Wednesday, August 2, 2017

The Sin List

When we, as Christ followers, see people out in the world, how do we see them?  Do we see them as sinners?  Do we see them for their mistakes and their moral shortcomings?  I believe we often do see them in these ways, but is that how we should be seeing them?  How does God view them?

When I look out at the world, I try - and often fail - to see people the way God sees them, because God doesn't see them as sinners.  God sees them as his creations that He loves.  He seems them as people who have been separated from God by their sins, yes, but the cost has been paid for those sins to be forgiven.  God is pursuing each of them to bring them back to Him.  The people out in the world are not defined by the particular sins that they have committed; they are defined by the fact that they have not yet found their way back to God.  They are still lost.

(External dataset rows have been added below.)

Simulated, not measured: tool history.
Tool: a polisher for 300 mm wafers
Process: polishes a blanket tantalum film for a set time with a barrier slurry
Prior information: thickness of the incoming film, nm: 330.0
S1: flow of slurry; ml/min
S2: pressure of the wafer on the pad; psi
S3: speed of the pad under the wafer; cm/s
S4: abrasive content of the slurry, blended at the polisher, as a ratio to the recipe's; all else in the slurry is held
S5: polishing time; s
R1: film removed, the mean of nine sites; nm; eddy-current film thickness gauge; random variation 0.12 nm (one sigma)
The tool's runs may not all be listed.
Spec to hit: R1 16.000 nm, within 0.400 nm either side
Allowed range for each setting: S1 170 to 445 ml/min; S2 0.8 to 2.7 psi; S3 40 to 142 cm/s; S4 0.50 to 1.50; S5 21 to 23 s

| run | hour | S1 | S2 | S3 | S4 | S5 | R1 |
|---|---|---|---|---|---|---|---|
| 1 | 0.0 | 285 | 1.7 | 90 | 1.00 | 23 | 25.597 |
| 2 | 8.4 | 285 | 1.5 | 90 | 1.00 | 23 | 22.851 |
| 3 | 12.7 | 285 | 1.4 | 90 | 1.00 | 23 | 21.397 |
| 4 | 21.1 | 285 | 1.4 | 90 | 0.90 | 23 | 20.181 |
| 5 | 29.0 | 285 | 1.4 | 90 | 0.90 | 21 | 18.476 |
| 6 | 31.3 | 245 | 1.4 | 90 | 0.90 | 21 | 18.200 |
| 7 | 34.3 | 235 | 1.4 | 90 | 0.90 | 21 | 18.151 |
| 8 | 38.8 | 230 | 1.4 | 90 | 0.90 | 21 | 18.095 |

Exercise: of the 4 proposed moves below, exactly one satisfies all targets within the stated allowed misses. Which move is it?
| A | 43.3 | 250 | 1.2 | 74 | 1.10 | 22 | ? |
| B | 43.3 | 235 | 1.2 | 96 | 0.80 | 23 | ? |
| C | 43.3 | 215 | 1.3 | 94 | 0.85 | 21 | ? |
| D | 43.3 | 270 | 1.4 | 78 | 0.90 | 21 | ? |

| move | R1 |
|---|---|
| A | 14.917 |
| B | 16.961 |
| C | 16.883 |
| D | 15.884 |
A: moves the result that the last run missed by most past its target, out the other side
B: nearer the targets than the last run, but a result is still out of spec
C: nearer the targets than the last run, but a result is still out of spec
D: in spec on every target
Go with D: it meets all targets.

By the way, so were we once.  We are no different from the people of the world who have not yet accepted the forgiveness that is available to them.  Perhaps they do not know it is available, or they have rejected it.  Either way, they are people who are in need of it.

I admit that I feel judgmental sometimes when I see people of the world living in certain ways.  I see them cohabitating before marriage or being unfaithful to their spouse, or otherwise using sex in ways God did not intend it.  I see them getting divorced or aborting unwanted babies.  I see them living their lives in whatever other ways I believe to be sinful.  However, judgment is God's, not mine.  I should not be doing such things.  I should not be thinking of people in such ways.

Here is the truth: we're all sinners.  If I look at the world, the evidence of sin is overwhelming, but it's not just coming from unbelievers.  Christians are doing the same things.  Even though we are saved by Jesus, we are still sinners, and we still do sinful things.  Christians are not altogether less likely to get divorced or cohabitate or be unfaithful.  This is not the way it should be, but it is the way it is, because we're still sinners living in a broken world.  We all make mistakes and have great moral shortcomings, and yet we often view ourselves as being better than those in the world who are living in certain ways.  We're no better than anyone else.  It's not even about being better.  It's about being saved.

If we look at people of the world and simply see a sinner, and not someone in need of a savior, then we are missing the opportunities that God has placed before us to be His church, to spread the good news of Christ Jesus to the world.  The point of this is that it doesn't really matter what sins a specific person has committed.  It doesn't matter what they're doing.  It doesn't matter how they're living.  When they're lost in this world without a savior, the only thing that truly matters is that they need Jesus.  They need to know that God loves them and always has loved them, no matter what.  They need to know that He sent his only son to die on a cross so they may have eternal life.  It is what we are called to do.  Salvation is what matters for every living soul on the planet, not the list of specific sins they are committing.  When our lives are over, it's not that list of sins that will determine where they spend eternity, because we all have that list of sins.  We all have a list of sins that has separated us from God.  Where we spend eternity is based on whether or not we accepted the sacrifice of Jesus, the one son of God, to sanctify us and set us right with God.  When we accept the forgiveness of Jesus, our salvation is set and our eternity is secure.  It is then that we try to live a more Godly life.  We should be holding ourselves to the standards of righteousness, because we should want to live more like Jesus.  But the world isn't there yet.  We don't need to be worrying about how the world is living.  We just need to be worrying about where they're going.